Saturday, September 22, 2012

Book Report: Revolutionary Road



"Intelligent, thinking people could take things like this in their stride, just as they took the larger absurdities of deadly dull jobs in the city and deadly dull homes in the suburbs. Economic circumstances might force you to live in this environment, but the important thing was to keep from being contaminated. The important thing, always, was to remember who you were." 

I notice that every once in awhile an idea or concept or feeling or whatever pops into my head and I become completely enthralled with it. I start to watch TV shows and movies and read books that have to do with it until I get my fix on whatever it is I want to know/feel/act like/learn about. A couple weeks ago I got this weird feeling that I wanted to read about life in the 1950s American suburbs. Or perhaps the disillusionment of how perfect everyone seemed to have thought it was. Immediately Revolutionary Road By Richard Yates came to mind. I had already seen the Kate Winslet and Leonardo DiCaprio film adaptation and I really enjoyed it. I bought the book years ago and it had just sat on my bookshelf while other books took priority. Now after finally reading it I have no idea what took me so long.

If you haven't read the book or seen the movie, it's about a young couple Frank and April Wheeler who, like everyone else in the post-war 1950s, move from New York City to a Connecticut suburb to start a family. After two kids and several years at a mind-numbing job in the city, the couple starts to get restless and nostalgic about what their life could have been like--or could still be like. April comes up with the idea of packing up and moving the family to Paris. To her, Paris is where people really live life, unlike Connecticut where people just go through the motions of a life they think they're suppose to have. The book chronicles what happens when the couple tries to achieve this life that they think they're missing out on, and trying to keep it together when things don't go according to plan and everything starts to unravel. 

To me, one of the most amazing things about this book is that it was published in 1961. It wasn't published 50 years later when time had passed and people had forgotten what it was really like, or when nostalgia of the good ol' days had crept in with its rose-colored glasses. It was contemporary for its time--truthful and honest about how people may have felt while trying to adjust to this new concept of "suburbia" and this new way of life. The country was prospering but there was still a new generation of young people who were trying to find their spot in it all.  They were torn between living a life of passion and adventure, traveling and experiencing all that the world had to offer or succumbing to the "Leave It To Beaver" lifestyle of backyard barbecues, PTA meetings and bridge games.
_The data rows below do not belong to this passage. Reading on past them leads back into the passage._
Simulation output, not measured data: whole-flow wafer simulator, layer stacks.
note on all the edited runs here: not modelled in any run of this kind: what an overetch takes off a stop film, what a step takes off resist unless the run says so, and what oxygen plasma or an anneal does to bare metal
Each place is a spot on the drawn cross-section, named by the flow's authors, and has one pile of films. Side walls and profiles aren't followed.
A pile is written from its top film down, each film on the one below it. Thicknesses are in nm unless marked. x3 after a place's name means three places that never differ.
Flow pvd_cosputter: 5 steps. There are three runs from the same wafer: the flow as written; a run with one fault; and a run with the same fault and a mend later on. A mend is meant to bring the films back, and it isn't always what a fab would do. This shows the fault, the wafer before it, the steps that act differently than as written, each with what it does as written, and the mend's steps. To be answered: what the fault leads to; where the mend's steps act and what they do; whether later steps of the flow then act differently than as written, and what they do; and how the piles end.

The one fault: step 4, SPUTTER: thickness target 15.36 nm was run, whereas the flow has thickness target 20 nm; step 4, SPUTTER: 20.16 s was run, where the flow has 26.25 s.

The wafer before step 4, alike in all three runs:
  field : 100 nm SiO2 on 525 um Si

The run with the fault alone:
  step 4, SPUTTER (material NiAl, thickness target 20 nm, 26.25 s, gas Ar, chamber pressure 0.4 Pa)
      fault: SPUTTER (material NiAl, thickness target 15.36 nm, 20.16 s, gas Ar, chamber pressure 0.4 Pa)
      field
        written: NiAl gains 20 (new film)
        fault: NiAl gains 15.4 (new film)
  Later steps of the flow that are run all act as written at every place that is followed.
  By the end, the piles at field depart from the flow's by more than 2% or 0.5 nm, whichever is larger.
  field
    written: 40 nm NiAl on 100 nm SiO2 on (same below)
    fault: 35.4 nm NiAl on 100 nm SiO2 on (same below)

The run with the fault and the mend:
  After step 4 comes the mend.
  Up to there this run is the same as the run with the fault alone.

The thing I loved most about this book is the dialogue between characters. A lot of the time when you read books from 50 years ago, the dialogue seems so unrealistic, that you couldn't imagine anyone ever talking that way. But this book is the complete opposite of that.  April and Frank's conversations and arguments are so believable that you could apply it to any couple today and it would still seem relevant.  And isn't that the ultimate feat? To have something still be relevant half a century later?

I was completely engrossed with this book, not being able to put it down and still thinking about it once I did. It was one of those books where I would read something, my jaw would drop and I would immediately think "I need to discuss this with someone." It was a book where you just wish someone was reading it right there next to you so you could look over to them and say, "Can you believe that?!"

So if you're looking for a book to read, a book to take you to a different era that still feels eerily familiar, that lets you eavesdrop on a couple that is both passionate and delusional, and that makes you love and hate the characters simultaneously, then I cannot recommend this book enough. And if you have already read it: what did you think about it?   Did you love it or hate it? And what are you reading now?